Note: you’ll need a reference to System.ServiceModel in the RemoteInterfaces project, plus using System.ServiceModel; in the source

Add the class library as a reference to the RemoteServer console application.

Now, let’s create the implementation for the server…

[ServiceBehavior(
 ConcurrencyMode = ConcurrencyMode.Single,
 InstanceContextMode = InstanceContextMode.Single)]
public class RemoteService :
   IRemoteService
{
   private ServiceHost host;

   public void Start()
   {
      host = new ServiceHost(this);
      host.Open();
   }

   public void Stop()
   {
      if (host != null)
      {
         if (host.State != CommunicationState.Closed)
         {
            host.Close();
         }
      }
   }

   public void Write(string message)
   {
      Console.WriteLine(String.Format("[Service] {0}", message));
   }
}

We’re going to run this service as a singleton when the console starts, so in Program.cs we need to write the following

try
{
   var svc = new RemoteService();
   svc.Start();

   Console.ReadLine();

   svc.Stop();
}
catch (Exception e)
{
   Debug.WriteLine(e.Message);
}

Finally we need to put some configuration in place to tell WCF how this service is to be hosted, so in the console application, add an App.config (if not already available) and add the following

finally App.config looks like

<?xml version="1.0" encoding="utf-8" ?>
<configuration>
<system.serviceModel>
    <services>
      <service name="RemoteServer.RemoteService">
        <endpoint binding="netTcpBinding"
                  contract="RemoteInterfaces.IRemoteService">
          <identity>
            <dns value="localhost"/>
          </identity>
        </endpoint>
        <host>
          <baseAddresses>
            <add baseAddress="net.tcp://localhost:8000/RemoteService"/>
          </baseAddresses>
        </host>
      </service>
    </services>
  </system.serviceModel></configuration>

Client implementation

Now, lets create a client to tests this service. For simplicity, we’ll assume the server is run automatically, either at startup or via our client application, but we won’t bother writing code for this. So when you’re ready to test the client just ensure you’ve run the server console first. You’ll need to reference the class library with the IRemoteService (RemoteInterfaces) also.

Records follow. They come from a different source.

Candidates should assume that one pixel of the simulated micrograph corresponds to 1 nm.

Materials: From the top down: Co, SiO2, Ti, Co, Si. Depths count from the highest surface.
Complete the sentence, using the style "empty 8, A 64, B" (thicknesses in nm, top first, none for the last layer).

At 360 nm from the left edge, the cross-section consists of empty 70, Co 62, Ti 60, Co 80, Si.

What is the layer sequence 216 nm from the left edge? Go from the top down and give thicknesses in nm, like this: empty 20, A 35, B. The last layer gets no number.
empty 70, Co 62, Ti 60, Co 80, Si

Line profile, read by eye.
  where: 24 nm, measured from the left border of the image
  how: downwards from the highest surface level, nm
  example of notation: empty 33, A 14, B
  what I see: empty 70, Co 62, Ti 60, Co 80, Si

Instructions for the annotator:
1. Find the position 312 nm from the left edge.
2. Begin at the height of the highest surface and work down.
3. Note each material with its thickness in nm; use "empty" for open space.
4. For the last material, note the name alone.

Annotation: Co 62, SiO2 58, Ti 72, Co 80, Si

Note: you’ll need a reference to System.ServiceModel in the RemoteClient project, plus using System.ServiceModel; in the source

Change the client Main method to include the following

var channelFactory = new ChannelFactory<IRemoteService>(
   new NetTcpBinding(),
   new EndpointAddress("net.tcp://localhost:8000/RemoteService"));
var channel = channelFactory.CreateChannel();

channel.Write("Hello World");

channelFactory.Close();

Now if you run this client, the server should output the Hello World text.

We’ve initially created this client by hard coding the endpoint etc. but it might be better if this was in the configuration.

In your App.config you could have the following 

<system.serviceModel>
   <client configSource="Config\servicemodel-client-config.xml" />
</system.serviceModel>

Note: Obviously the name of the file us upto you.

or we could place the service code directly in the App.config, it should look like this (if in an external config file) 

<?xml version="1.0" encoding="utf-8"?>
<client>
   <endpoint name="RemoteServer.RemoteService"
      address="net.tcp://localhost:8000/RemoteService"
      binding="netTcpBinding"
      contract="RemoteInterfaces.IRemoteService">
      <identity>
         <servicePrincipalName value=""/>
      </identity>
   </endpoint>
</client>

Note: If placed within the App.config, wrap the client element in a system.serviceModel element

and now we can change our ChannelFactory in the Main method to look like this

var channelFactory = new ChannelFactory<IRemoteService>("*");

The configuration will thus be taken from the configuration file.

Let’s switch from using TCP to using a named pipe

So the previous code and configuration should work correctly using the TCP/IP protocol, but it does rely on a known port to be used. In scenarios where you’re deploying to a machine where you’re not 100% sure the port is available, you could ofcourse offer up several port options.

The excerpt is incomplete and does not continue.